North Dakota Home Foreclosure Laws

Learn about foreclosure procedures in North Dakota.

Foreclosures in North Dakota are judicial. If you’re facing a foreclosure of your home in North Dakota, you should learn all you can about the main parts of the state’s foreclosure laws, including how you'll find out about the foreclosure, whether you get the right to reinstate (catch up on past-due amounts) before the sale, and if you could be liable for a deficiency judgment after the foreclosure.

You can find a summary of some of the main aspects of North Dakota foreclosure law below along with citations to the statutes so you can read the law yourself.

Key Features of North Dakota’s Foreclosure Laws

Again, residential foreclosures in North Dakota are judicial, which means the lender must sue the borrower in court in order to foreclose.

Nonjudicial foreclosures are also possible—but uncommon—in North Dakota if the state holds the mortgage and the mortgage contains a power of sale. (N.D. Cent. Code § 35-22-01).

Notice of the Foreclosure

North Dakota law requires three foreclosure notices: a notice before foreclosure, a summons and complaint, and a notice of sale.

Notice before foreclosure. The foreclosing party must serve, typically by mail, the homeowner a notice at least 30 days and not more than 90 days before filing a foreclosure lawsuit. (N.D. Cent. Code § 32-19-20). The notice gives the borrower 30 days to pay the past-due amounts and avoid a foreclosure. (N.D. Cent. Code § 32-19-21).

Summons and complaint. In North Dakota, the foreclosing party officially starts the foreclosure by filing a lawsuit (a complaint) in court. It gives notice of the lawsuit to the borrower by serving a summons and the complaint. (N.D. Cent. Code § 32-19-29).

Notice of sale. The officer making the sale must publish a notice of sale in a newspaper once a week for three successive weeks, and, in some instances, mail copies to interested parties. (N.D. Cent. Code §§ 28-23-04, 32-19-08).

Right to Reinstate the Mortgage Before the Foreclosure Sale in North Dakota

Reinstating” is when you catch up on the defaulted mortgage's missed payments (plus fees and costs) in order to stop a foreclosure.

In North Dakota, the borrower can cure the default and reinstate the mortgage within 30 days after service of the notice before foreclosure. (N.D. Cent. Code § 32-19-28). Also, the mortgage contract might provide additional time to reinstate.

Right of Redemption After Foreclosure in North Dakota

In some states, you can redeem (repurchase) your home within a certain period of time after the foreclosure.

In North Dakota, the borrower generally can redeem the home within 60 days after the sale, but not if the homeowner has abandoned the property. If the property is agricultural, the redemption period is one year after the foreclosing party files the foreclosure complaint or 60 days after the sale, whichever is later. (N.D. Cent. Code § 32-19-18).
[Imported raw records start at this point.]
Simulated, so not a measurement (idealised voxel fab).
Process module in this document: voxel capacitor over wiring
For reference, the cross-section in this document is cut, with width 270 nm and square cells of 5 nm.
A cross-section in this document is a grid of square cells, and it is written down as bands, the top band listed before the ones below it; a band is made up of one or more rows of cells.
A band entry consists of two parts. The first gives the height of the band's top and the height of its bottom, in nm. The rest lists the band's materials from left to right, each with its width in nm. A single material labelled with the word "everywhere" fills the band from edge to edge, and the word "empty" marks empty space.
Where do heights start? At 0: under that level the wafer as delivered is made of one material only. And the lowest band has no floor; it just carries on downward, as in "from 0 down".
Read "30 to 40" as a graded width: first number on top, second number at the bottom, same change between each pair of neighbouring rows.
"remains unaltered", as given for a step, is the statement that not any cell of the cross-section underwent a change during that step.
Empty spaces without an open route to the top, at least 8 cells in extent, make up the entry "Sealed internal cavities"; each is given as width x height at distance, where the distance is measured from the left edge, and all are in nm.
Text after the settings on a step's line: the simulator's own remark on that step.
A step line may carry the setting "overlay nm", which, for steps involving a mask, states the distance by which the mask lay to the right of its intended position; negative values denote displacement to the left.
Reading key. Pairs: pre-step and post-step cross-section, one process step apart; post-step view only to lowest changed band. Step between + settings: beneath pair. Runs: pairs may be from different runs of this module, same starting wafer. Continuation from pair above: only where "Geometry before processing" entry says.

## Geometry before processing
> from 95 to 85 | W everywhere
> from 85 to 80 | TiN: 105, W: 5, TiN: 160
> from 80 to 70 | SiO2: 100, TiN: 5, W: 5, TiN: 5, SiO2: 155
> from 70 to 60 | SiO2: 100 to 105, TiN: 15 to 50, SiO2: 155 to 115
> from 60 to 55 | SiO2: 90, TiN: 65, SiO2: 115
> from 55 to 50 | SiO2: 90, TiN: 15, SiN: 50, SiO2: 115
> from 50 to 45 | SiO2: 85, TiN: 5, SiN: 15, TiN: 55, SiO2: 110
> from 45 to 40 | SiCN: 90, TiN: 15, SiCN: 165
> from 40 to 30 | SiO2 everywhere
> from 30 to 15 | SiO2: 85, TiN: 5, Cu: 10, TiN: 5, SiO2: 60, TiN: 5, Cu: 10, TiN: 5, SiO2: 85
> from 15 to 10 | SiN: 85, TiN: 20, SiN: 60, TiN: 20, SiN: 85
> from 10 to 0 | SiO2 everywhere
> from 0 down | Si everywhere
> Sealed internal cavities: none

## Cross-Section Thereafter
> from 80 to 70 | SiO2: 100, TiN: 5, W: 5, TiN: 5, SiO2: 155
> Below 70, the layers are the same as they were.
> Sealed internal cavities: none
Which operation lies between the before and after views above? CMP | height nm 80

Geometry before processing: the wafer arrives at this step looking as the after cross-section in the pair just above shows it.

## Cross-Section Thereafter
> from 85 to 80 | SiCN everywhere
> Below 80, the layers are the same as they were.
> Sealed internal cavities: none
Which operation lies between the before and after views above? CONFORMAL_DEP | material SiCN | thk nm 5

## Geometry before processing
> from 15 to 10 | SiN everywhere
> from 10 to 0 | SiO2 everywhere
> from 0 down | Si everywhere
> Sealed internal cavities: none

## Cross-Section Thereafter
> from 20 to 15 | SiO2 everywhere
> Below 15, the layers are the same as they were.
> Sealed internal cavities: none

Anti-Deficiency Law in North Dakota

When the total mortgage debt exceeds the foreclosure sale price, the difference is called a “deficiency.” Some states allow the lender to seek a personal judgment (called a “deficiency judgment”) against the borrower for this amount, while other states prohibit deficiency judgments with what are called anti-deficiency laws.

North Dakota has an anti-deficiency law that prohibits deficiency judgments in foreclosures of residential properties of four or fewer units, one of which the owner occupies as his or her primary residence, on up to 40 contiguous acres. (N.D. Cent. Code § 32-19-03).

The foreclosure complaint must state whether the lender will be seeking a deficiency judgment. (N.D. Cent. Code § 32-19-04).

Notice to Leave After the Foreclosure Sale

The foreclosed homeowner can stay in the home during the redemption period. After the redemption period expires, the court can order the homeowner to give possession to the purchaser, which is typically the foreclosing party. (N.D. Cent. Code § 32-19-06).

When to Seek Counsel

If you want to learn more about the foreclosure process in North Dakota or want to find out if you have any potential defenses to a foreclosure, consider talking to a foreclosure lawyer.

It’s also a good idea to make an appointment to speak to a HUD-approved housing counselor, especially if you want to learn about different loss mitigation options.